Repetition in Literature: 3 Important Rhetorical Devices


These three important rhetorical devices help deepen the annotation process. All three presented are forms of repetition. When you annotate you want to build a relationship with the text and read for understanding, to make connections, and to reveal independent thinking and communicate your observations about text.

A question I often get from students is,

“How do I know what to annotate in a passage?”

This is a great questions.

The answer goes back to your knowledge of literary devices.  The quality of your annotations for the sake of literary analysis is only as strong as your understanding of literary devices and rhetorical devices before you read.

This post is meant to strengthen you annotations skills by equipping you with three more rhetorical devices you will look for in future texts.  The best way to develop the skill of annotation and ultimately literary analysis is practice.

Annotate every piece of text you can!

3 Rhetorical Devices for Identifying Repetition.

  • Anaphota
  • Epistrophe
  • Tricolon

While the first two, anaphora and epistrophe address the repetition of words or phrases, tricolon presents a repetition of structure.

Investigate each of theses repetitive patterns below.


Anaphora is the repetition of a word or phrase at the beginning of the sentence.
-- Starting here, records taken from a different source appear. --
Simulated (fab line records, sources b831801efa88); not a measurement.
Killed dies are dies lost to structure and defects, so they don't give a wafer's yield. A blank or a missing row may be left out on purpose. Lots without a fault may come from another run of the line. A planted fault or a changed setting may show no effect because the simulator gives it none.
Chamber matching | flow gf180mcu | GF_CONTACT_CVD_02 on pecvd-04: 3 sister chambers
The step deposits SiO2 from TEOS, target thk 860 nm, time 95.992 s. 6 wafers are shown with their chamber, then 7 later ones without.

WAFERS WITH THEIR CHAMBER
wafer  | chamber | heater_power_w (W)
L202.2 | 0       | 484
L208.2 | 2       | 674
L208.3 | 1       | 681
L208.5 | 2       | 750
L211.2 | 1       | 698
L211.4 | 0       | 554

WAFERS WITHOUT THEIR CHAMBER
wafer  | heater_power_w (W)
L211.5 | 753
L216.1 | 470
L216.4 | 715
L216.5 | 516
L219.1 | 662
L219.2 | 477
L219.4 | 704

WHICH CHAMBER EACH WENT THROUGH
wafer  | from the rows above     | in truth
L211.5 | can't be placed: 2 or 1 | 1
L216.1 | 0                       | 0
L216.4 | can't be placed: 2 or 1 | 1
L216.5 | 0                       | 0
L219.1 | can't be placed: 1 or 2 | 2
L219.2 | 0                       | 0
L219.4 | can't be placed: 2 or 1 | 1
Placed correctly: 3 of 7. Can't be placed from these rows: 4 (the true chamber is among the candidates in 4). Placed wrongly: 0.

  • Every day, every night, in every way, I am getting better and better.”
  • My life is my purpose. My life is my goal. My life is my inspiration.”
  • “Buying diapers for the baby, feeding the baby, playing with the baby: This is what your life is when you have a baby.”
  • “I want my money right now, right here, all right?”
  • “The wrong person was selected for the wrong job, at the wrong time, for the wrong purpose.”
  • “Their property was sold, their homestead was sold, and their everything was sold for want.”
  • Who is to blame, who is to look to, who is to turn to, in a tough situation like this.”
  • “In adversity, his close friends left him, his close colleagues left him, and his best close relatives left him.”
  • Everything looked dark and bleak, everything looked gloomy, and everything was under a blanket of mist.”
  • All the people were moving in the same direction; all the people were thinking about the same thing; and all the people were discussing the same topic.”
  • “After a long term of studies, the students wanted to go home, they wanted to play, and they wanted to meet their parents and friends.”
  • The players were much exited for the tour; the players wished to do a lot of shopping; the players planned to go sightseeing.”
  • The young writer was given the award for his best seller. The young writer was exited to get the reward, and he decided to celebrate the occasion in a fitting manner.”